WASHINGTON (June 30, 2017) – The R Street Institute congratulates the full House Appropriations Committee for favorably reporting legislation that will make nonconfidential Congressional Research Service reports available to the public. The language is included in the report accompanying the FY 2018 Legislative Branch Appropriations bill.

Public access to the reports, which provide nonpartisan analysis of important policy issues before Congress, was most recently requested by a bipartisan group of 40 nonprofit organizations and 25 former CRS employees with a combined 570 years tenure at the agency. Civil society organizations have been requesting public access for 20 years.

“I spent 11 years at CRS as an analyst and manager, and this change is way overdue,” said Kevin Kosar, vice president for policy at the R Street Institute and a former analyst and manager at CRS. “I am very glad Congress has moved to end the inequitable access to these nonpartisan reports. The public has a right to read them, and CRS analysts need to be free from the gotcha-trap that current policy puts them in.”

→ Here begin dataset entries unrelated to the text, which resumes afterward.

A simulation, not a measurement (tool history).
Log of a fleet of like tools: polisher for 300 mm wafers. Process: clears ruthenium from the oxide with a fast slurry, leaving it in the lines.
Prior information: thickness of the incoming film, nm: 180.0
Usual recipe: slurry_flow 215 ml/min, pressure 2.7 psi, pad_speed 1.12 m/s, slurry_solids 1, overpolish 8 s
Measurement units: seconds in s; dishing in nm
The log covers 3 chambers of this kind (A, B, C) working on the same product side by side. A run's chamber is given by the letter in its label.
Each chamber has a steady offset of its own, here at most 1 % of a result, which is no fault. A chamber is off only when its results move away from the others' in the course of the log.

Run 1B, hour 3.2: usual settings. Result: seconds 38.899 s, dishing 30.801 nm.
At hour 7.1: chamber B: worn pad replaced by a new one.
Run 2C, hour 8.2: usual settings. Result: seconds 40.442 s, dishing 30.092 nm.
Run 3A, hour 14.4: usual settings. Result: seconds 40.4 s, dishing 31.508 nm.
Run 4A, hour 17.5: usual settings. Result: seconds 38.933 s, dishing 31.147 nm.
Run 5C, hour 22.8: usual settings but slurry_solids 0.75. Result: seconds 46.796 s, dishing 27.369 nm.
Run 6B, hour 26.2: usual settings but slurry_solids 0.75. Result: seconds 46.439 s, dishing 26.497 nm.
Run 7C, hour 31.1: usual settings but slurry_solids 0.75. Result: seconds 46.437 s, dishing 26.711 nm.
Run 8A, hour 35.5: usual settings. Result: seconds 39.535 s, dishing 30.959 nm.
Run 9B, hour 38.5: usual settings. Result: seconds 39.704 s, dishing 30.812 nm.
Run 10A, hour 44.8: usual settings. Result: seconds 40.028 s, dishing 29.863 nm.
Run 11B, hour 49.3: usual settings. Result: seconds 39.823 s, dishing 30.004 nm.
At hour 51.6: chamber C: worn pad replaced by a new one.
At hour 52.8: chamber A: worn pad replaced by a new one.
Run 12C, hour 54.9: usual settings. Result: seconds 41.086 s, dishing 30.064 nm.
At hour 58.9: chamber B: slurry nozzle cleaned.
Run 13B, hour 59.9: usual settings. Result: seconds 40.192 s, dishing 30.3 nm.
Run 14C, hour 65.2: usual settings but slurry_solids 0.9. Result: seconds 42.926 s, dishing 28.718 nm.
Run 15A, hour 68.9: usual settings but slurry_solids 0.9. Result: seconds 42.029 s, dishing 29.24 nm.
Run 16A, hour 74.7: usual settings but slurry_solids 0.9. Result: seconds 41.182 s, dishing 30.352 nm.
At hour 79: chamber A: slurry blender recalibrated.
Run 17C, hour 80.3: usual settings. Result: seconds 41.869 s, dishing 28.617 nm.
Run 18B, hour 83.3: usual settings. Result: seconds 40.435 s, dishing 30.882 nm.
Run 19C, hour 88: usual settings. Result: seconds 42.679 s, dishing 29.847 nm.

While CRS reports often become publicly available when they are released by individual congressional offices to constituents or published as committee prints or in committee reports, there is no central repository for the reports. Instead, they are collected by private businesses that sell access to lobbyists and other insiders. The R Street Institute and Demand Progress publish more than 8,700 reports online at everycrsreport.com, at no cost for the public.

“After two decades of requests from the public, House appropriators have taken a major step toward increasing congressional transparency through release of Congressional Research Service reports to the public, thanks to the leadership of Legislative Branch Appropriations Subcommittee Chairman Kevin Yoder, R-Kan., and Ranking Member Tim Ryan, R-Ohio, and the persistent advocacy of Reps. Leonard Lance, R-N.J., and Mike Quigley, D-Ill.,” said Daniel Schuman, policy director at Demand Progress. “I am pleased they have now become equitably available to everyone so we all can be better informed in this era of increasing citizen activism and public engagement in the policymaking process.”